- Reckoning with History, Form, and Sexual Violence in American MemoirThe Year in the US
The weight of history lies heavily upon this review essay. The year was marked by a presidential contest and election of profound consequence. The impact of a Trump presidency becomes clearer as challenges pile up. On a global level, warming temperatures in the Atlantic promise storms of increasing ferocity as the US backs out of the Paris climate agreement, suspends EPA regulations and wilderness protections, touts the benefits of bringing back coal, and fails in its recovery effort in Puerto Rico. At the national level, protests against racial injustice stemming from acquittals in trials of white police officers who have killed black citizens connect street actions in Baltimore and Ferguson to national scenes of NFL players taking a knee during the national anthem. Meanwhile deportation of the undocumented and a seeming declaration of war by the Republican majority on the disabled and women through its effort to repeal the Affordable Care Act are met with resistance and dismay. In this context, some memoirs this year have spoken especially loudly about the centrality of rape, sexual assault, and gender-based abuse in histories of colonialism, genocide, and American politics. Memoirs grappled not only with forces of harm and injustice, but with their scope: from family legacies to haunting histories of genocide and the persistence of racism and sexism in all facets of public and private life, this was a year in which memoir scaled up. I will offer an overview of some trends before focusing on three that grapple with structural/collective violence.

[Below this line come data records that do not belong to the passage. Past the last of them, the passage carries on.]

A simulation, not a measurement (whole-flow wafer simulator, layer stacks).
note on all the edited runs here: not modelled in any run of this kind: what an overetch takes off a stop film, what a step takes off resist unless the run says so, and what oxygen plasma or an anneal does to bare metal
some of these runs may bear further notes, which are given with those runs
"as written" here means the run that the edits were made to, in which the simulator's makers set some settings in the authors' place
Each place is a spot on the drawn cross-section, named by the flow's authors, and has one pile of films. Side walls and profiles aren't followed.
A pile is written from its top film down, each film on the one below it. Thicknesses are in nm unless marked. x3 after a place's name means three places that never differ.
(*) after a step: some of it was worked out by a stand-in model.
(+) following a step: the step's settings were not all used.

First, a sampling of life narratives that centered the personal in relation to history. From rock stars, we had an initial offering from Bruce Springsteen with Born to Run, and Patti Smith, Springsteen's cowriter on "Because the Night" and his forerunner in life writing, joined the ranks of serial [End Page 680] autobiographers by following her 2010 memoir Just Kids with the diaristic M Train and the essayistic Devotion. Life writing performed politics by narrative means in J. D. Vance's Hillbilly Elegy, a project bearing the imprimatur of controversial "tiger mom" Amy Chua and swaddling cliché in the guise of home truths. Established writers, too, turned to life writing, including established serial autobiographers like Edwidge Danticat, who continues to demonstrate that the story of one's life is anything but a single narrative unspooling in chronological order. Danticat's The Art of Dying follows Brother, I'm Dying and her recent essay collection Create Dangerously. Taken together, they comprise a trilogy of works concerned with life, death, and the sacred role of the literary witness. Danticat's profound humility suggests an ethical stance for memoirs about family that would serve well someone like J. D. Vance, who shows little of this regard for his Appalachian kin.
Formal innovation in life writing is always a rich terrain and was populated in the previous year by Sarah Manguso's Ongoingness, Maggie Nelson's The Argonauts, and Claudia Rankine's Citizen: An American Lyric, among others. This year Brian Blanchfield's first-person essay collection, Proxies, stands out. Subtitled Essays Near Knowing in the US and "a memoir in twenty-four attempts" in the UK, Blanchfield's writing is of a piece with the formal innovators he identifies as his "life writing heroes: Michel Leiris, Hervé Guibert, Chris Kraus, Dodie Bellamy, Alison Bechdel" (Krull). Two enabling constraints shape Proxies: the first is Blanchfield's "total suppression of recourse to authoritative sources," which allows readers to consider anew how life writers engage with memory, and second is Blanchfield's decision to focus on vulnerability. "On Feet Washing," one of twenty-four chapters to address bodily vulnerability and shame, connects the Christian practice of foot washing to Philoctetes's chronic wound and his stepfather's own similar lesion that his mother cares for daily. It is a striking meditation on their marriage: "After twenty five years of marriage she knows this part of his body best. He hasn't ever really seen it. Often, during, feeling nothing, he watches television" (18). In this way, each chapter ("On Peripersonal Space," "On Frottage," "On Owls...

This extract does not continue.